It's odd how little we've heard lately from the skeptics who deny that climate change is real. What's the matter, people? Heat stroke?The Venus-like heat that much of the country has been suffering this summer is almost enough to make anybody a believer in global warming. Almost, but not quite: Honesty compels me to acknowledge that a few weeks of record-setting temperatures do not constitute proof of anything. Climate scientists have to analyze data covering decades and centuries to discern what's really going on.
Of course, the unusually heavy snowstorms that buried Washington and other East Coast cities this past winter didn't prove anything, either. But that didn't deter the climate skeptics from gloating. Sen. James Inhofe (R-Okla.) and his family went so far as to build an igloo on Capitol Hill and label it "Al Gore's New Home." Care to apologize to the Nobel laureate, senator?
Actually, it was more like a few days of heat than a few weeks. Also, if you start looking at the temperature records for the 1930s, you see what a real heat wave was like. Our local weatherman showed the number of days over 90 degrees for the last couple of years and in the 1930s. While we have had a handful of hot days now, most of the summer had 90+ days in the 1930s.
But what about that snowstorm? Did it prove anything? After all, it was just another weather event.

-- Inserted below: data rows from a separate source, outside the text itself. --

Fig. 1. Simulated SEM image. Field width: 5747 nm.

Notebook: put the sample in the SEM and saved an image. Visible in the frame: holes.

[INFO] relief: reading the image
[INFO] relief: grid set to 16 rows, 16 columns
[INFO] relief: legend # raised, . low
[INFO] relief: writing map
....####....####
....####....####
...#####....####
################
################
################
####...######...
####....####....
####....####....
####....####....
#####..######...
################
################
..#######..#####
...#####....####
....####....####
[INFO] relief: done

But, and I pointed it out at the time, that was different. While it was just an isolated weather event, it was one that Al Gore said would never happen again because of warming that already happened. In science, that is called a prediction. When a prediction is proved to be false then your theory (in this case, global warming) has to be reevaluated.
In contrast, no one has predicted that we would stop having heat waves so an isolated heat wave is not as significant as a cold wave.
He also mentions that a panel exonerated the British Climate Research Unit (CRU) but failed to mention that the panel did not investigate the underlying science, only allegations of scientific malpractice.
Robinson closes with an important question:
It's time to end the silly "argument" over whether climate change is real. Here's a better question: Would it be more appropriate for humanity to spend, say, $1 trillion reducing carbon emissions, and thus save thousands or millions of lives that could be lost to drought or sea-level rise or whatever at the end of this century or the next, or to spend that money providing clean water in places such as Congo or Bangladesh, saving thousands or millions of lives right now?
This cuts to the heart of why the debate on climate change is not silly. Gore and others are taking worst case projections and asking for a total change of civilization based on it. If Gore is wrong or overstated the potential harm then we will have wasted money that could have done real good, right now.